Looking for open, honest notes in their lyrics is a thankless task, but there are clues here and there, such as the message of solidarity in the brilliantly titled There's a Moon in the Sky (Called the Moon): 'If you're in outer space, don't feel out of place / Cause there are thousands of others like you'. While most avant-art was pointedly anti-mainstream, The B-52's were all about inclusivity – everyone is invited to the party, regardless of gender, sexuality or race. And just because you were innovative didn't mean you couldn't have fun.

The band's second album, Wild Planet, is another underrated gem in the new-wave canon that showcased a more polished, refined side of the band. It was a little less raw, less off-the-wall, though it does feature a song about a tiny green dog with designer jeans and another in which Cindy Wilson negotiates the return of her lover from a shark. The group would never scale these dizzy, creative heights again, though sporadic hits filtered out like Love Shack, Roam and even a late-career highlight in 2008's Ultraviolet.

However, they have been influential to a range of subsequent stars like Madonna, LCD Soundsystem's James Murphy and Sleater-Kinney (52 Girls has more than a hint of proto-riot grrrl). Kurt Cobain and Dave Grohl admired them, citing their ability to craft unconventional sounds on a major label as a determining factor in their decision to join DGC Records. The band's zany adlibs and non-sequiturs have even found mainstream acceptance 40 years on through the manic raps of Migos and Future, or the stream-of-consciousness surrealism of Young Thug and SahBabii (all coincidentally from or based in Georgia).

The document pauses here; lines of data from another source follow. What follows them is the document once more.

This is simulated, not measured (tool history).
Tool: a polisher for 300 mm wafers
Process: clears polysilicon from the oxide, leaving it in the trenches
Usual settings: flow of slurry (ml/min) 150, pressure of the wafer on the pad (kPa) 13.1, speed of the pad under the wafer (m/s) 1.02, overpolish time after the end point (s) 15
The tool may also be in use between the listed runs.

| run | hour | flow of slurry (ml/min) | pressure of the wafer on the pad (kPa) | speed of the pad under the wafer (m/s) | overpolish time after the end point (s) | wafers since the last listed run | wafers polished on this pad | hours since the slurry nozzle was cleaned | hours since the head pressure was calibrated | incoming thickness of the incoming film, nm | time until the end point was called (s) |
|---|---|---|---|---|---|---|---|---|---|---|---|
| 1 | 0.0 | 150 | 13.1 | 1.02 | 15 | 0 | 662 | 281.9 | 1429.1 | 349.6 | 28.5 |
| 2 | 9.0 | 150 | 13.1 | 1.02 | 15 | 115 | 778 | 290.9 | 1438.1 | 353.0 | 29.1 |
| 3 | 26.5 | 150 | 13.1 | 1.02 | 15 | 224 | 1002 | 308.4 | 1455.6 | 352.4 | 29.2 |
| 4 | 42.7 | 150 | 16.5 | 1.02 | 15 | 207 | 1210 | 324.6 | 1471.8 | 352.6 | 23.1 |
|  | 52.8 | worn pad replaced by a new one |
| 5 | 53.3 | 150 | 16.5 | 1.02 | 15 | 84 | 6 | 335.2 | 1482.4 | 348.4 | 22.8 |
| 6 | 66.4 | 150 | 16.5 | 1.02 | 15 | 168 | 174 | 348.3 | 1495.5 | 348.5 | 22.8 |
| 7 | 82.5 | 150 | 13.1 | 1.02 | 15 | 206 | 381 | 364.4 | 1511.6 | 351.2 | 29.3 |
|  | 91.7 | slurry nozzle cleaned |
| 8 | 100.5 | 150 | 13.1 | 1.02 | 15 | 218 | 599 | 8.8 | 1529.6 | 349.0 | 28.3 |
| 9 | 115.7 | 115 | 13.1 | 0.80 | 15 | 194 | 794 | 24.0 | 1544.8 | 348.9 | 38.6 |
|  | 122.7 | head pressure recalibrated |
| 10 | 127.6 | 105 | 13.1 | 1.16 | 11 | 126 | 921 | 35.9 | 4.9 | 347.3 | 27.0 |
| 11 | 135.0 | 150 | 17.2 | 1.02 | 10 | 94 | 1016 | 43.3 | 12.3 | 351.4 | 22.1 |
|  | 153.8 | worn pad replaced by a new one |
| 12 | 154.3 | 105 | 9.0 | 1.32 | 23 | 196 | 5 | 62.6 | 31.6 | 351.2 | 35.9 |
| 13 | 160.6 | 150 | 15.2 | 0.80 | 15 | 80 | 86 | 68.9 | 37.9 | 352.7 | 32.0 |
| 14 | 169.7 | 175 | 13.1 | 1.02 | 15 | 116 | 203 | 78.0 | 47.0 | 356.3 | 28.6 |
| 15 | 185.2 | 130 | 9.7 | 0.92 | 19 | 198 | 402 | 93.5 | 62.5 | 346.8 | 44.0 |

But more than just their music, The B-52's simply showed that you could be experimental and fun, you could be camp without being a caricature, and you could be yourself without feeling the need to conform to the expectations of others. The B-52's is the finest encapsulation of all the multiplicities that make The B-52's such a special band. That it also sounds like the world's greatest party? Well, that's just a bonus.